Louis Francis Cristillo (March 6, 1906 – March 3, 1959), known by the stage name Lou Costello, was an American actor and comedian best remembered for the comedy double act of Abbott and Costello, with Bud Abbott. Costello played a chubby, bumbling character. He was known for the catchphrases "Heeeeyyy, Abbott!" and "I'm a baaaaad boy!"

Early life[edit]

Costello was born Louis Francis Cristillo on March 6, 1906, in Paterson, New Jersey, the son of Helen (née Rege) and Sebastiano Cristillo. His father was Italian (from Calabria, Italy) and his mother was an American of Italian, French, and Irish ancestry.[1][2] He attended School 15[3] in Paterson, NJ, and was considered a gifted athlete. He excelled in basketball and reportedly was once the New Jersey state free throw champion (his singular basketball prowess can be seen in Here Come The Co-Eds (1945), in which he performs all his own tricky hoop shots without special effects). He also fought as a boxer under the name "Lou King".[4] He took his professional name from actress Helene Costello.

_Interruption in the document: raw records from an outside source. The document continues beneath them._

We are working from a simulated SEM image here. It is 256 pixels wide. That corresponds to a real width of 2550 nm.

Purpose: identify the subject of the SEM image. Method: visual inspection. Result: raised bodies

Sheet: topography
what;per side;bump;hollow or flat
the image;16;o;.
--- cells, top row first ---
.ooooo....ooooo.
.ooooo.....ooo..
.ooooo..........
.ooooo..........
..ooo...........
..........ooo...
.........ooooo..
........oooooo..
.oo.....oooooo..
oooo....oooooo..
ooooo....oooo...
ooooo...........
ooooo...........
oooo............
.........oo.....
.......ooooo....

On January 30, 1934, Costello married Anne Battler, a burlesque dancer. Their first child, Patricia "Paddy" Costello, was born in 1936, followed by Carole on December 23, 1938, and Lou Jr. (nicknamed "Butch") on November 6, 1942.[5] On August 15, 1947, their last child, Christine, was born.


As a young man, Costello was a great admirer of silent movie great Charlie Chaplin, and in 1927 Costello went to Hollywood to become an actor, but could only find work as a laborer or extra at Metro-Goldwyn-Mayer and Warner Brothers, including MGM's The Fair Co-Ed (1927). His athletic skill brought him occasional work as a stunt man, notably in The Trail of '98 (1928). He can also be spotted sitting ringside in the Laurel and Hardy film The Battle of the Century (1927).[6]

Burlesque and Bud Abbott[edit]

In 1930, discouraged by his lack of success, he hitchhiked back home but ran out of money in Saint Joseph, Missouri during the Great Depression. There he changed his stage name to "Costello", after actress Helene Costello, and convinced a local burlesque theater owner to let him perform, taking the stage as a Dutch comic. ("Dutch" was a corruption of "Deutsche," and the comic performed with a German accent.) Soon after, he went back to New York and began working in vaudeville and then burlesque on the Mutual Burlesque wheel. [7]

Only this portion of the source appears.